Regulators at China’s State Administration for Industry and Commerce have met with Alibaba, JD.com, Amazon.com Inc, Baidu Inc, Tencent Holdings and several others to warn them against selling fakes, touting false sales figures, or other dubious moves during the upcoming Nov. 11 Singles Day sales event, according to several news outlets.
"The SAIC will strengthen market supervision ... monitor and manage online marketplaces according to law, and together with the majority of industry players jointly create an online market environment of fair competition and an environment for online consumption that is safe and secure," the agency said in a statement posted on its website on Tuesday, the Financial Times reports.
An Alibaba spokesperson told the FT it is “the industry leader in combating unfair and illicit practices” and that it never tolerates “malpractices by merchants on our marketplaces.” A JD.com spokesperson said its “commitment to quality products and service has always been a key differentiator for us in this market and we employ additional resources for major sales to keep that promise even during the busiest periods.”
The SAIC has been critical of Alibaba and other Chinese e-commerce ventures for the copious amount of counterfeits sold on their marketplaces. Despite Alibaba's ongoing assurances, the issue has continued unabated, with the U.S. Securities and Exchange Commission, the U.S. trade office and several brands keeping the heat on.
U.S. and European trade groups recently called on the U.S. trade representative to return Alibaba to its blacklist, due to what brands say has been ineffective processes and results when it comes to curtailing sales of fake goods and pirated content. Last year, Alibaba didn't make the list, but its online marketplaces Tmall and Taobao were singled out as needing to work harder to excise counterfeits. Brands continue to report that Alibaba Group’s enforcement program is too slow, difficult to use and lacks transparency.
Speaking in June at at Alibaba Group's first investor day conference, executive chairman and founder Jack Ma did himself no favors when he said many knock-offs available on the company’s marketplaces are of better quality than the authentic products they mimic. Ma nevertheless pledged the company would continue to crack down on sales of counterfeit goods across its platform.

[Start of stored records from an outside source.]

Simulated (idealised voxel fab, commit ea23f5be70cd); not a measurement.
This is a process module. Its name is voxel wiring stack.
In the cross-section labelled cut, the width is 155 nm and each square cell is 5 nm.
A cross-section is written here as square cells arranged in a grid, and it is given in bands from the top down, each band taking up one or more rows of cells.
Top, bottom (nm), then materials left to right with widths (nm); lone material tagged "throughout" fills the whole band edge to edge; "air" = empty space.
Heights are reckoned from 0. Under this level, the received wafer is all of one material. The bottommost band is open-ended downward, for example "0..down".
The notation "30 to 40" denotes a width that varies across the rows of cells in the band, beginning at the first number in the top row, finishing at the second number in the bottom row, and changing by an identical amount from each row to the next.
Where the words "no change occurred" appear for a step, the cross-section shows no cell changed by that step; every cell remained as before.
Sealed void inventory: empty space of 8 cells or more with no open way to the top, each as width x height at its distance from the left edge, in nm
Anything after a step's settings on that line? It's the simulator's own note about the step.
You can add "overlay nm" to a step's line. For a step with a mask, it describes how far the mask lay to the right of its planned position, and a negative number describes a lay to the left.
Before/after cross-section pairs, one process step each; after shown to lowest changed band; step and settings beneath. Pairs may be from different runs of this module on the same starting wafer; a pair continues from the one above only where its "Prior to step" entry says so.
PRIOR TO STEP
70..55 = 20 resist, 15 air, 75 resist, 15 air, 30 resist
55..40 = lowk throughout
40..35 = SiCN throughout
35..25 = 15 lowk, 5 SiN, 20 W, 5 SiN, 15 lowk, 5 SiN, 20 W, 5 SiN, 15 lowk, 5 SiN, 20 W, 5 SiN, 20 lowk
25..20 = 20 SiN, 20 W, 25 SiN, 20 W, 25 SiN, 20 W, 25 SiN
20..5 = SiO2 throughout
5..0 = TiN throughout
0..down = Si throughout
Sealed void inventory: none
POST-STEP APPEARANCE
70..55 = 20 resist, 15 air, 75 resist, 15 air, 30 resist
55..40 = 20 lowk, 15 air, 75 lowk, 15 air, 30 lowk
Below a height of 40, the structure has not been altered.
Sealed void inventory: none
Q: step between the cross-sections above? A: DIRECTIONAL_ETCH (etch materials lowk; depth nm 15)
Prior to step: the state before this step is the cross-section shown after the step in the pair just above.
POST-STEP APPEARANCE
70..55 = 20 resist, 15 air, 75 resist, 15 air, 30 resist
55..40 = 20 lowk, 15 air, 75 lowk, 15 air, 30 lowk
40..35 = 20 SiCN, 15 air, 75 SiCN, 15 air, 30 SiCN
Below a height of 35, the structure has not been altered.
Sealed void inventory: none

This year, Alibaba has stretched the blockbuster Singles Day sales event to include several weeks of promotions leading up to the Nov. 11 sale, which is expected to surpass even last year’s massive $14 billion in sales; that easily toppled its previous year's record of $9.3 billion. At a press conference in Hong Kong attended by dozens of representatives from global brands, including Macy’s, Costco, Metro, Watson’s, Swisse, Kanebo and eMart, Alibaba CEO Daniel Zhang called Singles Day “the global retail benchmark over the past seven years.”
But those massive sales included plenty of fakery, too, with reports of prices artificially raised ahead of the sale, resulting in fake discounts, and with counterfeit goods rampant.